PJM presented the specifics of its initial proposal to overhaul the capacity market through the critical issue fast path (CIFP) process on Wednesday, addressing looming resource adequacy concerns brought by the Board of Managers.
Some of the core components include shifting to a new reliability requirement metric, a marginal accreditation framework that models risk for every hour of the year, creating a separate winter accreditation structure and a new model for assessing and valuing generator performance.
The presentation was part of the first stage of the CIFP process, in which PJM and stakeholders are introducing their packages. Several stakeholder proposals are also being carried over from the capacity market discussions previously held by the Resource Adequacy Senior Task Force (RASTF), which is being converted to the CIFP process. (See PJM, Stakeholders Present Initial Capacity Market Proposals to RASTF.)
Shift to More Detailed Reliability Requirement
The PJM proposal would switch the reliability requirement metric to be based on expected unserved load (EUE), a measure of how many customers are without power and for how long, from the current loss-of-load expectation (LOLE), a count of the frequency of outages. Taking the scale of outages into account will be increasingly important as the risk of extreme weather grows, PJM’s Patrick Bruno said.
The threshold for an EUE value to meet the reliability requirement would be based on an equivalent to the 1-in-10-year LOLE standard for the RTO and a corresponding equivalent for locational deliverability areas (LDAs), which have a stricter reliability requirement.
Vistra’s Erik Heinle questioned if EUE could include additional parameters beyond a specified number of unserved hours, such as capping the length of a potential outage. Bruno said adding components would increase complexity, but that it’s a conversation worth having.
The proposed risk modeling would exclude imports from PJM’s analysis of the resources needed to meet its reliability metric, which PJM’s Patricio Rocha-Garrido said reflects a belief that surrounding RTOs are likely to be experiencing many of the same reliability challenges.
“There’s a degree of uncertainty around all these inputs for our neighbors … and that’s to a large extent driving our initial proposal on not counting on emergency imports,” he said.
James Wilson, a consultant for state consumer advocates, said excluding imports from other regions reflects a deterministic approach to resource adequacy analysis, inconsistent with PJM’s probabilistic approach.
Susan Bruce, representing the PJM Industrial Customer Coalition, said the capacity benefit margin, which is a value of the ties between regions, has long been a central component in determining resource adequacy. Eliminating its consideration would notably increase the amount of generation required, she said.

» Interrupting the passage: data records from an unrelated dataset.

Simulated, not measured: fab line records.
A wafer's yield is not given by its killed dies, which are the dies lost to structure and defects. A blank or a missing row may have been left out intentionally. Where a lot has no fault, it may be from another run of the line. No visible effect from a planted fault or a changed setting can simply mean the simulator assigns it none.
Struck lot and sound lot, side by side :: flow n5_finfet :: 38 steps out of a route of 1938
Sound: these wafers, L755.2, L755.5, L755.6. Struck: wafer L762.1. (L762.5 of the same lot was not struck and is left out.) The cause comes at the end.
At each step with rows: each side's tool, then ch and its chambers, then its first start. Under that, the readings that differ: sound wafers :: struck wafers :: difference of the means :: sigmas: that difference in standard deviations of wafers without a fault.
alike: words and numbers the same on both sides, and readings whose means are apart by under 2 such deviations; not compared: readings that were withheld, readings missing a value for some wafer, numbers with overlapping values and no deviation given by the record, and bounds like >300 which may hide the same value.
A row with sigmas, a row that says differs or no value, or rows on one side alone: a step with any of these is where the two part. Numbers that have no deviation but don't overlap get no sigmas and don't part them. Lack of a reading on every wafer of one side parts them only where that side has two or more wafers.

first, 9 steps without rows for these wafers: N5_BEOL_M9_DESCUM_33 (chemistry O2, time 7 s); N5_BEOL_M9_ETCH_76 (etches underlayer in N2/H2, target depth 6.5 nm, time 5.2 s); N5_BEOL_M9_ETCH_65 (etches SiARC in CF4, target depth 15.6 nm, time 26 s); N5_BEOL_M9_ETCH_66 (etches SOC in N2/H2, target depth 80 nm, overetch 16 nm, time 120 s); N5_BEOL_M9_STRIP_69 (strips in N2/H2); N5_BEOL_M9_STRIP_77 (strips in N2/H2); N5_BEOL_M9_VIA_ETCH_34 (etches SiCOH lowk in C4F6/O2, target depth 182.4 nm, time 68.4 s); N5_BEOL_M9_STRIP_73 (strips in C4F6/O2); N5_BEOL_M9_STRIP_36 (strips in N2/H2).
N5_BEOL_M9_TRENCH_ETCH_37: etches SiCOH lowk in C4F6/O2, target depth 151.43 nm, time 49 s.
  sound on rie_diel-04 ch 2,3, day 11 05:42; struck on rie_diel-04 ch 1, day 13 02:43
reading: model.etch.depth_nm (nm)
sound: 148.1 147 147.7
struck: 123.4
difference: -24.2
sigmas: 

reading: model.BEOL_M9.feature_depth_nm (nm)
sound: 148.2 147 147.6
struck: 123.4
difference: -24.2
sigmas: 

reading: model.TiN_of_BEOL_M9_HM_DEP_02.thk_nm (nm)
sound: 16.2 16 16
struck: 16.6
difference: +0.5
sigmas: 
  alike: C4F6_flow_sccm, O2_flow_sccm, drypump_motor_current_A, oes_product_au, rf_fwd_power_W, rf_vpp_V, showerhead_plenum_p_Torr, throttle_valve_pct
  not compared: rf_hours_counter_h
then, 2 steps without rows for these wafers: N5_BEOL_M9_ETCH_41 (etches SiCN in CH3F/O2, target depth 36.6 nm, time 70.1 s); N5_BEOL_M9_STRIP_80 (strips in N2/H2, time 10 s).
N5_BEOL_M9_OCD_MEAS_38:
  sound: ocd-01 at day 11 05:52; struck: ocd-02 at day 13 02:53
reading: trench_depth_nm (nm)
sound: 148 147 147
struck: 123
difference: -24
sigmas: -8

New Accreditation Framework
The marginal accreditation framework would model risk for each hour of the year under thousands of conditions and credit individual resources for their contribution to mitigating those risks. Resources’ unforced capacity (UCAP) contribution would be determined by taking their expected performance over the course of a given month multiplied by the risk expected in that period. Those monthly values would be averaged to reach an annual UCAP for the generator.
PJM’s Walter Graf said the new model would allow for an evaluation of the value resources provided compared to a “perfect resource” available all year. PJM is aware that the proposed method of calculating annual UCAP would not reflect the monthly differences in output, Graf said.
“We at no point forget that this resource doesn’t contribute very much during certain months,” he said.
PJM also suggested implementing a stricter winterization standard, which resources would have to reach to avoid a zero accreditation value for those months. The winterization requirements PJM supports would use stricter alternatives the ISO/RTO Council proposed to the NERC minimum requirements.
The proposal would create a two-tiered system for setting assessment periods, with differing nonperformance charges. The first tier would operate similar to status quo performance assessment intervals, being tied to intervals where there is a real-time reserve shortage and emergency conditions beyond the deployment of pre-emergency demand response.
The second tier would be implemented when there are fewer than 360 tier 1 intervals in a delivery year and would add in the tightest real-time operating reserve intervals to reach 360 intervals for the year. The methodology would ensure that there are a minimum number of assessment periods each year to provide sufficient data to evaluate generator performance.
Penalty charges for tier 1 would maintain the current calculation based on net cost of new entry (CONE), while tier 2 would use the weighted average resource clearing price. The annual stop loss would be based on annual capacity revenues rather than net CONE, with the cap at 1.5 times a resource’s annual capacity revenues for tier 1 intervals. Tier 2 would be capped at annual capacity revenues.
The proposal would also seek to base the performance expectations underlying the penalties on generators’ monthly ratings under the marginal framework.
All capacity resources, including intermittents, would be subject to penalties under the proposal, even under weather conditions when wind or solar are not able to produce power. Ken Foladare of Tangibl Group said that provision would likely lead to those resources viewing the capacity market as being too risky to participate in.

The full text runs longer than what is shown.